On the business side:

  • Decide on and stick to your payment and refund policies.
  • Sign contracts with any assistants, trainee teachers, or new teachers.

  • Be a professional - start and finish all your classes on time.

On the creative side:

  • Stay at least ten steps ahead of your students. Achieve this by continuing your own study of dance. Attend classes and workshops of not just Bellydance, but of all different types of dance so as to keep learning.
  • Choreographing is a craft that requires practise, so always have new choreographies in progress.

On the teaching side:

  • Your attitude will determine the atmosphere for your classes, so be warm, friendly, and down-to-earth to create a welcoming class environment.

  • Gain your students' confidence by:

    • Learning their names.

    • Using positive language.

    • Being reliable and reassuring.

  • Keep your students motivated by:

    • Making classes fun.

    • Being enthusiastic.

    • Praising them liberally.

    • Finding new and interesting ways for them to practise old skills.

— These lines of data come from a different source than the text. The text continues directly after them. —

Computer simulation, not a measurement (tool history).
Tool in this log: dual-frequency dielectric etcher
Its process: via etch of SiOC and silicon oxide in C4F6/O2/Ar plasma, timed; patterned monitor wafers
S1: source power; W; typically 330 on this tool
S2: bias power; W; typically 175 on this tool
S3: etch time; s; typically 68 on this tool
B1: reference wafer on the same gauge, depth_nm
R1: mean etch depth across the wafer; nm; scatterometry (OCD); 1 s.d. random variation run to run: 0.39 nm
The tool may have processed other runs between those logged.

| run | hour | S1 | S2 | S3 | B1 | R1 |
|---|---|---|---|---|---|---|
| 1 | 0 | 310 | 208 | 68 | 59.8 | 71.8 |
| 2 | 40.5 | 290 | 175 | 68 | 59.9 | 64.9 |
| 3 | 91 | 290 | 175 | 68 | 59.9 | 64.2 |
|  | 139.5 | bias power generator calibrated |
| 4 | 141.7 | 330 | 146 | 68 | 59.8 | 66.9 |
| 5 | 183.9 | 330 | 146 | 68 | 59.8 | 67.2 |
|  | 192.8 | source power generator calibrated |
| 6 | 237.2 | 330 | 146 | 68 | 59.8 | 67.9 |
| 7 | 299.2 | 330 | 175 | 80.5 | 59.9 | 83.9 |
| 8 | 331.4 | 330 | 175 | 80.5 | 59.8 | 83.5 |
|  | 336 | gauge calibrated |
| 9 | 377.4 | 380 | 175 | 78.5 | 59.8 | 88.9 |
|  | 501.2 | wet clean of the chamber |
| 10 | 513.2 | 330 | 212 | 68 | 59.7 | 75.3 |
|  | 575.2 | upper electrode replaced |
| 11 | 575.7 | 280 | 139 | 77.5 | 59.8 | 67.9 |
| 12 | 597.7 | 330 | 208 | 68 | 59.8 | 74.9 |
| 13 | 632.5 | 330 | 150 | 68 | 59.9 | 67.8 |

    • Giving options for people at different levels so that no one feels left out.

    • Helping them reach big dance achievements via small steps.

    • Acknowledging effort, even if it doesn't lead to success.

  • Help your students reach their dancing goals by:

    • Planning your lessons.

    • Having well-structured classes.

    • Working them hard from the beginning to the end of the class.

    • Finding a balance between drilling old skills and teaching new ones.

    • Correcting your students. They're not there to be mollycoddled and falsely flattered with non-stop praise. They're grown adults who are there to learn - teach them well by kindly correcting their mistakes.

  • Communicate with your students effectively by:

    • Being clear, consistent and concise.

    • Using not just language, but facial expression and body language.

  • Teach your students how to use props. (NOTE: So many teachers neglect teaching zills, but it's an important aspect of Bellydance. When teaching zills, wear yours but have your students either just use their fingers or only have a zill on each middle finger. That way you're the only one making noise and they'll be able to hear and follow your playing.)

Relationships:

  • As the saying goes: befriend in haste, repent at leisure. Choose your Bellydance friends wisely.

  • Steer away from making friends with students. However, friendships can sometimes develop (you are all adults, after all) so if you end up being friends with a a student, set some ground rules about how the friendship is to be conducted during class.

  • Be prepared for the disheartening experience of training advanced students as performers and teachers only to have them turn their back on you or act ungratefully in some way. It's a sad reality and happens all the time.
  • If you're lucky enough to find a more experienced teacher who is willing to advise you, listen to her carefully so that you can learn from her experiences.
  • If you become a mentor to a new teacher, you might have the awful experience of having your mentee turn her back on you when she gets to the point of feeling independent. This type of thing happens all the time - unfortunately most people are very ungrateful once they feel they no longer need your help.

Look after yourself:

  • As a Bellydance teacher, you're in the health and fitness industry, so it's important that you're the picture of health and fitness.

  • The feet of a dancer are where movement starts and finishes. Your feet are one of your most valuable assets in dance, so don't teach barefoot. Protect your feet by wearing flat ballet shoes or jazz sneakers in class.

  • Too much of a good thing can be detrimental. With Bellydancing specifically, I'm talking about over-flexibility in the spine caused many hours of Bellydance every week. Counter this by strengthening your core with Pilates and Yoga.

  • When teaching many hours of class back to back, take a towel to wipe down sweat and deodorant to keep fresh. Stay hydrated and energetic by drinking and snacking between classes. Teach 55 minute classes so that you have five minutes between each class to have a quick drink and/or a little food. If you're teaching a full day workshop, instead of a big break for lunch, have a ten minute break at the end of each hour. This also prevents you and the students from becoming ravenous by lunch time and having a big meal which does nothing but make you feel heavy and sleepy for the remainder of the workshop. For minimal mess and maximum nutrition, the best drinks and snacks are: water, pure fruit juice, nuts, seeds, grapes, berries, bananas, and crackers.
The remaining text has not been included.